# PC-Lab 7: Linear basis functions and kernels

In this PC-lab, we will have a look at two particular strategies in order to be able to analyze non-linear relationships in data: _linear basis functions expansion_ and _kernels_. 

We will first have a look at basis functions. Next we will turn a logistic regression model to a kernel logistic regression model ourselves. Finally we will study kernel ridge regression on a real-world dataset, where we will predict the compressive strength of concrete based on its composition and age. 


## Introduction: From Linearity to Non-Linearity

Imagine trying to fit a straight line to predict the wage of (commonly educated) people based on their age. This can be a simple linear regression problem, and in many cases, a straight line might do a good job. But what if the relationship isn’t strictly linear? What if the wage suddenly skyrockets after reaching a certain age, or has some other complex, non-linear behavior?

This is where linear basis function models come into play. Instead of trying to fit our data using just a line, we transform our input data into a new space, making it easier to fit with a linear model. For example, we might convert our single size feature into multiple features like size, size squared, and size cubed. This way, even though our model is still "linear" in its parameters, it can capture non-linear relationships in the original feature space.

Now, you might ask: how do we decide on these transformations? How many should we use? Isn't there a smarter way to capture these non-linear relationships without having to manually craft these transformations?

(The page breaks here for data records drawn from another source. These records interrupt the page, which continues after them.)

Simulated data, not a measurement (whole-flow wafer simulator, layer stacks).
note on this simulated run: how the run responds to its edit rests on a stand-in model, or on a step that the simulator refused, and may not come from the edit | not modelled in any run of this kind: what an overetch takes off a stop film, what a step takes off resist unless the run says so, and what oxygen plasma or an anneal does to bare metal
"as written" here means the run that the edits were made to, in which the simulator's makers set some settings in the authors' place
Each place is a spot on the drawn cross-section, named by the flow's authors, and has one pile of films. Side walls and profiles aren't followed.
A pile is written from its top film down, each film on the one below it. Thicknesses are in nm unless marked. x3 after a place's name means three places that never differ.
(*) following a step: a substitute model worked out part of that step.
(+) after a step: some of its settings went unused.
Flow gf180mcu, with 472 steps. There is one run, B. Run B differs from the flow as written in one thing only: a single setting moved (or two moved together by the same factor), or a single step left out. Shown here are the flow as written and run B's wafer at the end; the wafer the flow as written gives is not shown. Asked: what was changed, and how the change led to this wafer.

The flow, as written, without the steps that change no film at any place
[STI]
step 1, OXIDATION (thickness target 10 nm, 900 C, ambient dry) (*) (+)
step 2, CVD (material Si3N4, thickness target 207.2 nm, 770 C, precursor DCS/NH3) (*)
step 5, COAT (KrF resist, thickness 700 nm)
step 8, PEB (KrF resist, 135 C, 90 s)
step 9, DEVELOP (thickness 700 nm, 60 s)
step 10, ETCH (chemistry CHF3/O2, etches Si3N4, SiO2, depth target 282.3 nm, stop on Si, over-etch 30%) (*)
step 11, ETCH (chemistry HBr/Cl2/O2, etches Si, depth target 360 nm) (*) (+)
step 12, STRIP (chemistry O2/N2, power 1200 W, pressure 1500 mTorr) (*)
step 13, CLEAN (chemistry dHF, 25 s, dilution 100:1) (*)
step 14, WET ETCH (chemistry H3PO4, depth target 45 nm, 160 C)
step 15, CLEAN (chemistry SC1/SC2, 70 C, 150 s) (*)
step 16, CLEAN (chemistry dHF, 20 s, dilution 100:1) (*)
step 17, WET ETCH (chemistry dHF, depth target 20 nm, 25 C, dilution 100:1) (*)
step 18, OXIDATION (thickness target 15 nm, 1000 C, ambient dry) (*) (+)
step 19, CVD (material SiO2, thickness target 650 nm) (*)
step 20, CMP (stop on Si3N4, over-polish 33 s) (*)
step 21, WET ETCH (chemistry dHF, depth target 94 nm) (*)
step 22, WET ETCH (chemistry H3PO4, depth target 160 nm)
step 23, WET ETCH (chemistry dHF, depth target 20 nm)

Enter kernel methods. Instead of explicitly transforming our data, kernel methods allow us to implicitly operate in a high-dimensional space, enabling us to fit complex relationships without ever leaving the comfort of our linear models. In essence, a kernel is a function that computes the "similarity" between data points. This concept unlocks the potential to work with infinite-dimensional spaces and even handle problems where the relationship between inputs and outputs is highly intricate.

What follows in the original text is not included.